Storms and other severe weather events can cause both public health and economic problems for communities and municipalities. Many severe events can result in fatalities, injuries, and property damage, and preventing such outcomes to the extent possible is a key concern. This project involves exploring the U.S. National Oceanic and Atmospheric Administration’s (NOAA) storm database. This database tracks characteristics of major storms and weather events in the United States, including when and where they occur, as well as estimates of any fatalities, injuries, and property damage.
Questions:
This data analysis addresses the following questions:
1. Across the United States, which types of events (as indicated in the EVTYPE variable) are most harmful with respect to population health?
2. Across the United States, which types of events have the greatest economic consequences?
The analysis below shows that:
The biggest number of casualties as well as injuries is caused by Tornados. The biggest economical impact is caused by heavy winds and floods.
The information is loaded from here
There are over 900 different event types in the available dataset. Some have different names, however some of them represent the same events. For example: “Thundrestorm” and “TSM”, or “Strong wind” and “Strong WND”. In order to ensure that similar events are calculated together, the all events have been classified into 8 types of events:
1. Flood
2. Hail
3. Heavy rain / heavy snow
4. Heavy wind
5. Snow
6. Thunderstorm
7. Tornado
8. Other
Disclaimer. Categorization of these event types lays beyond the scope of the exercise. It was performed using hclust method. Results of this clasorization had been stored in dsEvents.csv file available here.
To prepare data, we perform the following steps:
1. Download it.
2. Unpack and read it.
3. Format dates and specify a special column for year
strSource <- "https://d396qusza40orc.cloudfront.net/repdata%2Fdata%2FStormData.csv.bz2"
strName <- "data.csv.bz2"
# if ( !file.exists(strName) ){
# download.file(strSource,strName)
# }
if ( !exists("dsSource") ){
dsSource <- read.csv(strName)
}
ds <- dsSource[!is.na(dsSource$BGN_DATE),c("BGN_DATE",
"EVTYPE",
"FATALITIES",
"INJURIES",
"PROPDMG",
"CROPDMG")]
ds$BGN_DATE <- as.Date(ds$BGN_DATE,format = "%m/%d/%Y")
ds$YEAR <- year(ds$BGN_DATE)
dsEvents <- read.csv2("dsEvents.csv")
Number of people injured or dead because of each type of these events is shown below (number of injured people is shown in red and dead people in blue).
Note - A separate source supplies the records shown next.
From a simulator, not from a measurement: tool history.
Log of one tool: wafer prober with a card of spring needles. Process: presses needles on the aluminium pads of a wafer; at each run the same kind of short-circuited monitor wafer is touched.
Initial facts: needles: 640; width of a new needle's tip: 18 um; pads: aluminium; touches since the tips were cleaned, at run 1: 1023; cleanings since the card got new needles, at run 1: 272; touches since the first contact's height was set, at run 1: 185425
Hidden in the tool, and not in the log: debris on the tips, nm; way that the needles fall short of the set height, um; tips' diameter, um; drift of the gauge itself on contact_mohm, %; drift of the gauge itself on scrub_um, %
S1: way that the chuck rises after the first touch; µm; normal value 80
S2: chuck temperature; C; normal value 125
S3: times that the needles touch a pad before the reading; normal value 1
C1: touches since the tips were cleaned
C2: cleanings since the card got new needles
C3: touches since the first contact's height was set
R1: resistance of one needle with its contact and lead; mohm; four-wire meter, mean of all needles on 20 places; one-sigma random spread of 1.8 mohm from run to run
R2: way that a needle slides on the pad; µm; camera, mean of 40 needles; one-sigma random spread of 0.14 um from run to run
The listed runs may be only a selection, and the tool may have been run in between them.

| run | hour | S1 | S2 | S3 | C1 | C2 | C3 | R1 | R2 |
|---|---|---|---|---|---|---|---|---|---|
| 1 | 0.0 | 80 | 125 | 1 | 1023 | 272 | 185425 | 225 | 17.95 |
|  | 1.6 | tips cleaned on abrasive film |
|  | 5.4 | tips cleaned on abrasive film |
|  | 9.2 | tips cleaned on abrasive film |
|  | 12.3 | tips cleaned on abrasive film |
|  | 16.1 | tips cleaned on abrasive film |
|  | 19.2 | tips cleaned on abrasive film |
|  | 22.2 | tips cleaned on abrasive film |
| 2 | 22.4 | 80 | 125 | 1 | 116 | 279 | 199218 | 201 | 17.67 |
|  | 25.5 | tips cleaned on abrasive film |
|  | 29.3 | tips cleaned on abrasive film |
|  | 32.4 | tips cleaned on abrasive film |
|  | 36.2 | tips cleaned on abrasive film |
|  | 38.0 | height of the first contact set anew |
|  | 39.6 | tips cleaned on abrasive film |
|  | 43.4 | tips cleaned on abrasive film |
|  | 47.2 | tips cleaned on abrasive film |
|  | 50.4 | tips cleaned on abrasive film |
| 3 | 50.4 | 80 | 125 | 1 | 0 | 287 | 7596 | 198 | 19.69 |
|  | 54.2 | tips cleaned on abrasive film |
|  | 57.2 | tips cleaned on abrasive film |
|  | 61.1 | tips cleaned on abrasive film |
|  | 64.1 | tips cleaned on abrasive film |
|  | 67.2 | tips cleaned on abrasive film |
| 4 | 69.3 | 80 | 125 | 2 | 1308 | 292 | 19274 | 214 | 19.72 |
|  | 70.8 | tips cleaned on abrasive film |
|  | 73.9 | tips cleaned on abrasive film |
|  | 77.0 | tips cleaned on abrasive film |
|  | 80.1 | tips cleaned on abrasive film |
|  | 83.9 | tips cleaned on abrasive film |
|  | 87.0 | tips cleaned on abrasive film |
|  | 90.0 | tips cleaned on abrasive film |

dsTemp <- merge(ds,dsEvents, by.x = "EVTYPE",by.y = "Event", all.x = T)
dsTemp <- dsTemp %>%
select(FATALITIES,INJURIES,YEAR,Group.name) %>%
filter(!is.na(Group.name)&!is.na(YEAR)) %>%
group_by(Group.name,YEAR) %>%
summarise(Injuries = sum(INJURIES),Fatalities = sum(FATALITIES))
ggplot(dsTemp, aes(YEAR))+
geom_line(aes(y=log10(Injuries)),colour="red",show.legend = T)+
geom_line(aes(y=log10(Fatalities)),colour="blue",show.legend = T)+
scale_color_discrete(name = "Impacts", labels = c("Injuries", "Fatalities"))+
facet_wrap(~Group.name)
From this chart we can clearly see that the biggest number of casualties as well as injuries is caused by Tornados.
There are 2 types of damage that a given event may cause:
1. Damage to the property
2. Damage to Crops
Based on this we can calculate amount of total impact by summing these values. The chart below shows amount of economical empact per each type of event:
dsTemp <- merge(ds,dsEvents, by.x = "EVTYPE",by.y = "Event", all.x = T)
dsTemp <- dsTemp %>%
select(PROPDMG,CROPDMG,YEAR,Group.name) %>%
mutate(DMG = PROPDMG+CROPDMG) %>%
filter(!is.na(Group.name)&!is.na(YEAR)) %>%
group_by(Group.name,YEAR) %>%
summarise(IMPACT = sum(DMG))
ggplot(dsTemp, aes(YEAR))+
geom_line(aes(y=IMPACT/1000),colour="red",show.legend = T)+
facet_wrap(~Group.name)
From the cart we can see that event linked to flood and heavy wing have the greatest economical impact.